Angry young man. Although more interesting than most modern love stories, Tibor Fischer's novel isn't quite as good as it might have been. By Zoe Williams
Published 08 September 2003
Voyage to the End of the Room Tibor Fischer Chatto & Windus, 251pp, £10.99 ISBN 0701173335
Tibor Fischer first came to notice when he was Booker shortlisted for his debut, Under the Frog, and last came to notice for the unilateral rage he vented about Martin Amis's latest, Yellow Dog. The second point is the most relevant here - this is one angry mutha of a novelist, with one angry mutha of a narrator, and a number of characters whose principal purpose, it seems, is to spur and justify the angry mood.
The book opens in London in the well-appointed flat of Oceane, a former dancer turned recluse. She won't leave her house for anyone; she makes vague claims that friends are visiting, but we don't meet them. The tedium is leavened mainly by a "travel agent" who arranges themed evenings when foreigners come round and describe their homelands. As con-ceits go, this was probably better in the conception than in the execution. Our heroine lacks the textured interior life to spend this much time within the same four walls. While her irritation is described with (I believe the phrase is) verbal pyrotechnics, it remains just that - irritation.

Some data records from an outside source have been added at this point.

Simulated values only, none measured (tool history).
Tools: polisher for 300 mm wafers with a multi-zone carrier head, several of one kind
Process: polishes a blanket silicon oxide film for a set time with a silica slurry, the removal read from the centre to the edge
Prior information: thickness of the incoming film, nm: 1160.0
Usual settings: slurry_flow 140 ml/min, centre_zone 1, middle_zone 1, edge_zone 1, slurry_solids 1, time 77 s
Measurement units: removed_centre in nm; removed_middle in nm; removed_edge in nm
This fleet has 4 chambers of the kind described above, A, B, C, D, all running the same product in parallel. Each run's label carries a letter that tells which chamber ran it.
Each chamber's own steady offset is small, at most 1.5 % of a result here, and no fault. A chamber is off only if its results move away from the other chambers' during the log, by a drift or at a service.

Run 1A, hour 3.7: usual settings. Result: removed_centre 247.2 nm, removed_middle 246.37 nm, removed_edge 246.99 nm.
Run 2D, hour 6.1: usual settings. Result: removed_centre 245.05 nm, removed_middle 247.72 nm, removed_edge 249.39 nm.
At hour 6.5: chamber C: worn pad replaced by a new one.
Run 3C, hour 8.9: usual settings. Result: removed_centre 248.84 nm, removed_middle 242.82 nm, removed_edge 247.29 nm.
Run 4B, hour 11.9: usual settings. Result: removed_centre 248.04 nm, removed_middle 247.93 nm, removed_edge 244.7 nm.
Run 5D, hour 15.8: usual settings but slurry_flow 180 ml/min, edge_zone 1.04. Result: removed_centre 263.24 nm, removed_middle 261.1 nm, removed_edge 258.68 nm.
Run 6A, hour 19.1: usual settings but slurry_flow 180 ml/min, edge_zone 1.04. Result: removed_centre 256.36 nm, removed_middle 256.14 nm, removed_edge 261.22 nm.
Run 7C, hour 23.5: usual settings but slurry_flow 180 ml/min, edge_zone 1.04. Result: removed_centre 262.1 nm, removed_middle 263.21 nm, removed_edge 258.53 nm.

She is annoyed by crackheads, burglars and car-thieves. The Millennium Bridge infuriates her, as do most men, prices, the late payment of irrelevantly small fees (she is a freelance designer) and all neighbours. Considering that she never leaves the house, her contact with most of these abominable nuisances is theoretical, which gives her the air of a grumpy pensioner even though she is in her early thirties.
In one rather extraordinary personal epiphany, the nature of evil reveals itself to her in the behaviour of a drug addict who rings on her doorbell at 4.30 in the morning: "I acknowledge that it's remarkably easy to mess up your life. One moment of carelessness or even no moment of carelessness and you're stuffed. But I have to say that I hate these women for the reason that they are pure evil . . . Pure evil is not caring about anything but yourself, even if its effects are sometimes as undramatic as merely ruining someone's sleep."
We're waggling around a big concept in a very conversational way - to believe in "pure" evil at all, one has to believe that it's innate, rather than the cumulative result of circumstance (which carries within it the possibility of redemption). So, logically, it's a tricky label to fix to a crackhead. And besides, if the crackhead really were pure evil, she wouldn't have disturbed Oceane's sleep for a fiver: she would have stabbed her in the neck and moved into her posh flat. Whatever - this concept of "consideration", and how nice it would be if everyone had more of it, is not grand or sturdy enough to underpin this book.
The obvious comparison here is with Richard Tull, Amis's angry hero of The Information - all the same catalysts are in place (noxious fellow city-dwellers with no consideration). And yet, in that character, we had self-parody; there was a lightly mocking interplay between author and narrator; there was, to put it bluntly, a bit of humour. There is very little humour in the mental processes of Oceane. I suspect this is one of the casualties of having a female narrator (though, as heroines go, she is much more credibly female than anything Fischer's contemporaries have come up with lately - Nick Hornby, say).
Blessedly, a flashback occurs and we're in Barcelona, slipping on Oceane's (erotic) dancing shoes. Strangely, even though truly bad things are going down in the strip club (people keep getting murdered), Oceane is in a much better mood. Fischer's writerly skill is out in force in Barcelona: he describes the whole spectrum of sex, from the fake ecstatic writhing of the floor show to the far less graceful business of real-life lust, and he does it with enormous boldness and likeable perspicacity. As a reader, you want to stay in Barcelona for the rest of the book but unfortunately people keep getting killed, Oceane gets bored, and a debt-collector called Audley is on his way to Yugoslavia, which makes the novel sound more political than it is.
Where Oceane is consistently cross, Audley is wilfully unpredictable. You can never quite work out why he's ended up wherever he's ended up (except when he's under instruction from Oceane). He is also a misanthropist but seems ready to be persuaded otherwise. He gets into a lot of scrapes, many of them amusing ones.
Anyway, there's a lady, and a man, and the only other important protagonist (Oceane's ex) is dead, so you can probably guess the rest. This is far more interesting than your average modern "love" story, and ranges confidently between a very large number of topics, small and large. It's good - it just isn't as good as it could have been. Whether this is why Fischer's in a really bad mood, it's impossible to say.